Okay, what does this have to do with hoshin kanri and the A3 process?

Everything!

Hoshin kanri exists to minimize the transaction cost of doing business, and Williamson's theory is a near perfect guide to explaining how, and why, hoshin works.
  1. The PDCA process at the heart of hoshin speeds up our small slow brains, courtesy of the scientific method--PDCA effectively offsets our unfortunate lack of gray matter;
  2. The catchball process of hoshin is slow and deliberate, which levels the playing field between mental tortoises and mental hares (this has other benefits, because sometimes the slow are deep)--on the one hand catchball is a very effective search process, and it makes it more difficult for the sneaky to take advantage of the honest;
  3. The use of A3 documentation (an A3 is essentially a contract--A3 team charter--"charter" is another word for "contract") in the catchball process makes it very difficult, if not impossible, for sneaky people to withhold vital information--the process of hoshin kanri is transparent and this rather effectively offsets the human being's natural tendency to be sneaky;
  4. Hoshin's reporting system of short, frequent, focused meetings again makes it difficult to withhold vital information. Also, individuals who are not compliant with the terms of their "contracts" are discovered almost immediately, and encouraged to comply;
  5. Finally, compliance is further encouraged by hoshin's drive-fear-out-of-the-organization approach, because noncompliant participants have relatively little to lose as well as little to gain from gaming the system.
There are other, more subtle ways, in which hoshin kanri and, indeed, the traditional tools of lean operations reduce the transaction costs of doing business. Some of the more subtle methods address the costs of searching for information. Take, for example,
  • Standard work
  • Successive and self-checks
  • 5S and visual control
  • Poka yoke or mistake proofing
All of these methods are designed to bring "defects" (which, because of standard work, may be understood as "breaches of contract") to the surface. Keep in mind, according to Williamson, transaction costs are the costs of:
  1. Searching for information;
  2. Negotiating contracts, formal or informal; and
  3. Enforcing contracts.
So efficient is hoshin kanri's system of achieving organizational alignment and encouraging members of the organization (including those pesky suppliers!), that I and others have spoken of Toyota's marvelous system as a system of self-organization. Another word for this is cybernetic. Toyota is a cybernetc or self-organization system.

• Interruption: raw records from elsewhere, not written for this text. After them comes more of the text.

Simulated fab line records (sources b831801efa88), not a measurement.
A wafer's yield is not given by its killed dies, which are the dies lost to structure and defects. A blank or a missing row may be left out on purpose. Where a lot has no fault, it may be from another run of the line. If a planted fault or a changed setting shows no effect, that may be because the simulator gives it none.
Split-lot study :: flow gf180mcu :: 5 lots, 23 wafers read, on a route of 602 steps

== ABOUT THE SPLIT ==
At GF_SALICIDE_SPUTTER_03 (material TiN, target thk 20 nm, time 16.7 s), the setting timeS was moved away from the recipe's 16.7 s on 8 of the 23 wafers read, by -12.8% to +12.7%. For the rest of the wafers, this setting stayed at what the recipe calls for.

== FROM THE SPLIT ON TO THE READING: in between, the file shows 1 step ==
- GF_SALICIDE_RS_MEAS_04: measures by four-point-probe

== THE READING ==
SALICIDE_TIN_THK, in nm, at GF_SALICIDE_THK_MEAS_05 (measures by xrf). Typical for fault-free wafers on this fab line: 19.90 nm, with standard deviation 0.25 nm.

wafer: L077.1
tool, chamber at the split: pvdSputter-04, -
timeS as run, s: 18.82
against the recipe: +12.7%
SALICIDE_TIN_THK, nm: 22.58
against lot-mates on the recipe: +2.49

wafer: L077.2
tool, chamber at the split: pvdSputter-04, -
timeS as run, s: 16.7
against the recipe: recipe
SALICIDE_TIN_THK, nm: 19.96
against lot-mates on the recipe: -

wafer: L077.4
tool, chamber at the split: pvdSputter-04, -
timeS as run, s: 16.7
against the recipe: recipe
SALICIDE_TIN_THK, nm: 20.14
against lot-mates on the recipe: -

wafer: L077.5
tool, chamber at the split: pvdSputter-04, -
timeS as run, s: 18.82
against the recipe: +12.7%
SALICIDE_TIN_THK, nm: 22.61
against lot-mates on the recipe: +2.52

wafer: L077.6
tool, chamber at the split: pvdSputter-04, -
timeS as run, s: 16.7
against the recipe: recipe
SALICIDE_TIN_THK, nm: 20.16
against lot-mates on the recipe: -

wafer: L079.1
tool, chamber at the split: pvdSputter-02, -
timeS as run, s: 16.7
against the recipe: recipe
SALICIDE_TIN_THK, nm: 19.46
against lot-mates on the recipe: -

You've had enough? Williamson's theory is about as clear as mud. And reading his wonderful books only makes it worse! But his theory is correct. It rests upon a profound understanding of human pyschology and markets that has been awarded the Nobel at least twice before (to Herbert Simon and Ronald Coase, with whom Williamson studied). And, if you really, really want to understand what makes Toyota tick, you need Williamson's theory.  Maybe one day, after I put my darling daughter through college, I'll write a book about it. It explains Toyota's miraculous supply chain, too.

In the meantime,

Congratulations, Professor Williamson!

Thursday, October 8, 2009

Ferrari + hoshin kanri = lean enterprise

As I watch Toyota's leadership go through its latest bout of hansei (deep reflection), I am struck again by how conservative Toyota is. Compare Toyota's apology for it floormats to how Ford swept the Pinto's exploding gas tanks under the carpet!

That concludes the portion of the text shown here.